Below is a sampling of verses that suggest man is setting his own course in life (i.e. free-will). 

  • 1 Corinthians 10:13 – No temptation has overtaken you that is not common to man. God is faithful, and he will not let you be tempted beyond your ability, but with the temptation he will also provide the way of escape, that you may be able to endure it.
  • Galatians 5:13 – For you were called to freedom, brothers. Only do not use your freedom as an opportunity for the flesh, but through love serve one another.
  • John 7:17 – If anyone’s will is to do God’s will, he will know whether the teaching is from God or whether I am speaking on my own authority.
  • Mark 8:34 – And calling the crowd to him with his disciples, he said to them, “If anyone would come after me, let him deny himself and take up his cross and follow me.
  • Romans 13:2 – Therefore whoever resists the authorities resists what God has appointed, and those who resist will incur judgment.
  • Galatians 5:16-17 – But I say, walk by the Spirit, and you will not gratify the desires of the flesh. For the desires of the flesh are against the Spirit, and the desires of the Spirit are against the flesh, for these are opposed to each other, to keep you from doing the things you want to do.
  • 2 Peter 1:10 – Therefore, brothers, be all the more diligent to make your calling and election sure, for if you practice these qualities you will never fall.
  • John 1:12-13 – But to all who did receive him, who believed in his name, he gave the right to become children of God, who were born, not of blood nor of the will of the flesh nor of the will of man, but of God.

Is Free-Will Logical?

God wrote an instruction manual for life on earth, the Bible. Its contents are full of instructions for living a Spirit-filled life under the Lord’s authority and commands. What would be the logic of offering advice to humanity if we cannot make a free-will decision? 
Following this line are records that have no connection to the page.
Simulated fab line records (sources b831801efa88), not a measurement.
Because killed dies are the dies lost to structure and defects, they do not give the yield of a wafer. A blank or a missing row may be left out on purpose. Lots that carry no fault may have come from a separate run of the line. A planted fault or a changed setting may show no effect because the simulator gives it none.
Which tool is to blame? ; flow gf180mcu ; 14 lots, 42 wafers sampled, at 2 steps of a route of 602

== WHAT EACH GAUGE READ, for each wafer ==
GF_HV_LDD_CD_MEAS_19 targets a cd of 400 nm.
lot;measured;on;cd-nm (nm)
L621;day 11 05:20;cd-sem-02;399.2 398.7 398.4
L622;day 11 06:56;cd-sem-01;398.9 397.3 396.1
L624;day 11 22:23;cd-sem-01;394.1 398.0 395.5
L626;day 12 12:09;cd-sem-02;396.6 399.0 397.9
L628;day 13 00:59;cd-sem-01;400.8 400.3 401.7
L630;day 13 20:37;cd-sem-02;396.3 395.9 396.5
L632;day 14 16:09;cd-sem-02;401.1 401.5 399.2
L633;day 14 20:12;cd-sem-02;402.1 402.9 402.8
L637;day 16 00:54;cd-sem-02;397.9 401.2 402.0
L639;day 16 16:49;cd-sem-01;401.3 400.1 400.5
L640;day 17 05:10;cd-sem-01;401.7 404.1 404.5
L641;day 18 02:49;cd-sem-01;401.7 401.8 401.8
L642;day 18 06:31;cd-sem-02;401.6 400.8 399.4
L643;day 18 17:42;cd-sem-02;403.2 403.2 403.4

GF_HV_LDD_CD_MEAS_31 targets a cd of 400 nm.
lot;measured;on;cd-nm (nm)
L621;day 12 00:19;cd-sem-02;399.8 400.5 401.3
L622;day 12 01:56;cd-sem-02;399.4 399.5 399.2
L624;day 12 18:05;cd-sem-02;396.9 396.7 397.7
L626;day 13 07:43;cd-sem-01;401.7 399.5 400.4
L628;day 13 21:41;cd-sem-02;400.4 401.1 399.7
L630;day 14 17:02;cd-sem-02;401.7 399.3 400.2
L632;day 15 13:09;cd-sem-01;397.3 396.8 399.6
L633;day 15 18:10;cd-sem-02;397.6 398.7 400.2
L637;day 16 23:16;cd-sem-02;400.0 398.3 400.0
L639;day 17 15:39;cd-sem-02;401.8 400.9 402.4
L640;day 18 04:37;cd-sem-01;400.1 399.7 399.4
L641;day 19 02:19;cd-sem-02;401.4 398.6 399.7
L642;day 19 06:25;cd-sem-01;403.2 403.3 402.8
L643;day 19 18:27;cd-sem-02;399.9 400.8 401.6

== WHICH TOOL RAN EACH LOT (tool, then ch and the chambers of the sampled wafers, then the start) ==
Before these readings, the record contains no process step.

What Does the Bible Say About Predestination 

The following selection of verses would suggest God is in control. 

  • Ephesians 1:11 – In him we have obtained an inheritance, having been predestined according to the purpose of him who works all things according to the counsel of his will,
  • Ephesians 1:3-5 – Blessed be the God and Father of our Lord Jesus Christ, who has blessed us in Christ with every spiritual blessing in the heavenly places, even as he chose us in him before the foundation of the world, that we should be holy and blameless before him. In love he predestined us for adoption as sons through Jesus Christ, according to the purpose of his will,
  • 1 Peter 2:9 – But you are a chosen race, a royal priesthood, a holy nation, a people for his own possession, that you may proclaim the excellencies of him who called you out of darkness into his marvelous light.
  • 2 Timothy 2:10 – Therefore I endure everything for the sake of the elect, that they also may obtain the salvation that is in Christ Jesus with eternal glory.
  • John 15:16 – You did not choose me, but I chose you and appointed you that you should go and bear fruit and that your fruit should abide, so that whatever you ask the Father in my name, he may give it to you.
  • 1 Thessalonians 1:4 – For we know, brothers loved by God, that he has chosen you,
  • Jeremiah 1:5 – “Before I formed you in the womb I knew you, and before you were born I consecrated you; I appointed you a prophet to the nations.”
  • Colossians 3:12 – Put on then, as God’s chosen ones, holy and beloved, compassionate hearts, kindness, humility, meekness, and patience,
  • Titus 1:1 – Paul, a servant of God and an apostle of Jesus Christ, for the sake of the faith of God’s elect and their knowledge of the truth, which accords with godliness,
  • Proverbs 16:4 – The LORD has made everything for its purpose, even the wicked for the day of trouble.
  • Galatians 1:15 – But when he who had set me apart before I was born, and who called me by his grace,
  • Romans 8:33 – Who shall bring any charge against God’s elect? It is God who justifies.
  • 2 Thessalonians 2:13 – But we ought always to give thanks to God for you, brothers beloved by the Lord, because God chose you as the firstfruits to be saved, through sanctification by the Spirit and belief in the truth.
  • John 6:44 – No one can come to me unless the Father who sent me draws him. And I will raise him up on the last day.
  • 1 Peter 1:18-20, Eph. 1:11-12, 1 Peter 1:1-2

Blending Free-Will and Predestination

The Bible is full of passages that demonstrate God’s direct intervention in the behavior of man. This is the foundation of the Old Testament. However, as we know, man does not always take His advice. Somehow God’s plans, known by Him before the creation of the world, still come to pass. 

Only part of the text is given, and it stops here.